You are viewing a plain text version of this content. The canonical link for it is here.
Posted to commits@pulsar.apache.org by zh...@apache.org on 2020/10/16 12:49:35 UTC

[pulsar] branch master updated: Fix stuck lookup operations when the broker is starting up (#8273)

This is an automated email from the ASF dual-hosted git repository.

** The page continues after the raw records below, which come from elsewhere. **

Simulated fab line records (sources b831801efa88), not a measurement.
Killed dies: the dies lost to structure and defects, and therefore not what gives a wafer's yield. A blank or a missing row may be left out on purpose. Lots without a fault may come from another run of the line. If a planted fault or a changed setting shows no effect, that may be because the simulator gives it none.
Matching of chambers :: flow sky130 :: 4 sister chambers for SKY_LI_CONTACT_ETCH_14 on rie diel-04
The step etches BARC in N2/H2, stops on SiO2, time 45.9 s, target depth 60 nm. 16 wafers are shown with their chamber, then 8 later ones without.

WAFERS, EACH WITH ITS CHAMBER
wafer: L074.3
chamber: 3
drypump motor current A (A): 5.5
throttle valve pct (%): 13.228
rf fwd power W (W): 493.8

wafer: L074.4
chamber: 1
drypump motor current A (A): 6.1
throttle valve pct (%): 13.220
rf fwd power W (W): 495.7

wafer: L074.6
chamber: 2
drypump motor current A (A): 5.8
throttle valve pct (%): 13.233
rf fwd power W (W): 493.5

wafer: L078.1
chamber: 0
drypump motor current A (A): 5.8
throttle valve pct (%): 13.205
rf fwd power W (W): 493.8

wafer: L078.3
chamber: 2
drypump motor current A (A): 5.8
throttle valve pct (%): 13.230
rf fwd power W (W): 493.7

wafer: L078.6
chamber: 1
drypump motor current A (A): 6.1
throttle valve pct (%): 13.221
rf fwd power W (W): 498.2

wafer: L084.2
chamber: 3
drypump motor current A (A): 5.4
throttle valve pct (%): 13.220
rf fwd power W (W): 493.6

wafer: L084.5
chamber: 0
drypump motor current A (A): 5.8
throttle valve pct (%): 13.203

zhaijia pushed a commit to branch master
in repository https://gitbox.apache.org/repos/asf/pulsar.git


The following commit(s) were added to refs/heads/master by this push:
     new b57c163  Fix stuck lookup operations when the broker is starting up (#8273)
b57c163 is described below

commit b57c1630e2478755c05a147bfaf11d9a723cd28e
Author: Matteo Merli <mm...@apache.org>
AuthorDate: Fri Oct 16 05:49:02 2020 -0700

    Fix stuck lookup operations when the broker is starting up (#8273)
    
    Motivation
    When the broker is starting up, it might start getting lookup requests before all the components of the service are fully initialized. In this particular case a lookup will fail on NPE because the leader election service is not ready yet (it gets instantiated after the broker service).
    
    This NPE causes a series of rippling effects:
    
    The future for the request hitting NPE are not completed
    They stay stale in the findingBundlesNotAuthoritative cache map forever
    All other lookup requests are piggy-backing on the first futures (but these will not complete)
    We reach the max number of pending lookup requests, after which the broker rejects new lookup
---
 .../apache/pulsar/broker/namespace/NamespaceService.java    | 13 ++++++++++++-
 1 file changed, 12 insertions(+), 1 deletion(-)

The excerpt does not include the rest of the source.